Around 600 French police took part in the evacuation which began in the early hours of Thursday morning.
Between 1,500 to 3,000 migrants, including 250 women and children, had been living in the camps that had sprung up alongside major roads, underneath motorway flyovers and bridges around the Porte de la Chapelle area of northern Paris.
Évacuation en cours d’un campement d’environ 1000 migrants à Paris (Porte de La Chapelle), opération de police en cours.
15 gymnases sont réquisitionnés en région parisienne pour accueillir les migrants.
— Remy Buisine (@RemyBuisine) November 7, 2019
The camps were also adjacent to a notorious Paris spot known as “crack hill”, where drug dealers congregate and sell cheap crack cocaine to addicts and migrants.
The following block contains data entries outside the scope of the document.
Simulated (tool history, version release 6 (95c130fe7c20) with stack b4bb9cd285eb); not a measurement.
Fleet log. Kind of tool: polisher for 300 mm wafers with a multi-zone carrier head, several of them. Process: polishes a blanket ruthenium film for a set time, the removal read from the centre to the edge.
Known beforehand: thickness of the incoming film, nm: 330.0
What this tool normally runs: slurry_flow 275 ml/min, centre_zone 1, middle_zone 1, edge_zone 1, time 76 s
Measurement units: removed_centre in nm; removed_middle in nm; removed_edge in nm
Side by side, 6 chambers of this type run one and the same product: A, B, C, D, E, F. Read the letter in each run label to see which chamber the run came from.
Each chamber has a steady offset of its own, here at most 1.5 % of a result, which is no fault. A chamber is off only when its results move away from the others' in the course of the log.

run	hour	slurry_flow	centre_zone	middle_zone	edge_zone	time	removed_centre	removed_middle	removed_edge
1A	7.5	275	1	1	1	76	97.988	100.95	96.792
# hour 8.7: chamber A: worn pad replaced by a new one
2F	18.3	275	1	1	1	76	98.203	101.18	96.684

As usual when migrant camps have been evacuated in Paris, hundreds were taken by buses to temporary accommodation in sports halls and asylum reception centres across the Paris region.
Photo: Rory Mulholland
But charities have been critical of the clear outs in the past for not providing a permanent solution. Many of those evacuated end up living on the streets once again with new camps forming in a matter of months.
Paris police chief Didier Lallement said on Thursday: “I cannot allow such a dangerous situation to develop, not only for those who set up in the camp but also for motorists. This cannot go on.”
The huge police operation meant roads had to be closed and caused major traffic disruption in the area around Porte de la Chapelle, notably the A1 motorway and the périphérique ring road.
— Le Parisien (@le_Parisien) November 7, 2019
The clear-out comes just a day after the President Emmanuel Macron's government announced a raft of measures on immigration, many of which were aimed at toughening the country's policy towards asylum seekers and their access to health care.
“We want to take back control of our migration policy,” said the French PM Edouard Philippe.
The government had announced on Wednesday that the Paris migrant camps would be cleared “before the end of the year”.
The Paris Mayor Anne Hidalgo has long been calling on the government and police to act.
“I do not understand why the state lets indignity and chaos prosper at the gates of the capital of France,” she said previously.
Speaking at the scene of Thursday's evacuation Hidalgo said: “We are not confronted by a surge in the number of migrants that makes it impossible for us to accommodate them. Our country is capable of welcoming them in a dignified manner.
“The streets are not places to live,” she said. Police are due to clear out camps at nearby Porte d'Aubervilliers in the coming days.
Interior Minister Christophe Castaner said that 16,000 places would be made available in three new migrant centres, an effort to keep migrants from setting up new settlements.
Awa, a 32-year-old woman from the Ivory Coast, said on Thursday that she had been sleeping in a tent at the Porte de la Chapelle since she arrived in France a year ago.
“It's raining, it's cold. I don't know where I will go, but I'm glad to go because I will have a roof over my head tonight,” she said, as she waited in line for a coach, carrying just a backpack.
Earlier this year The Local's freelance reporter Rory Mulholland visited the camp.
“About a hundred metres from “Crack Hill,” a patch of wasteland where dishevelled drug-addicts congregate to buy a fix and where many live rough, a sea of tents stretches out underneath a motorway flyover,” he wrote
“There a few hundred migrants from war-torn or impoverished countries live in appalling conditions, waiting for their next appointment with the migration authorities, who after an initial meeting send them away to fend for themselves for months on end.
“It lies beneath an intersection of the périphérique, the eternally clogged Paris inner ring road, and a series of multi-lane highways leading to the suburbs, and is invisible to most people zooming past overhead.”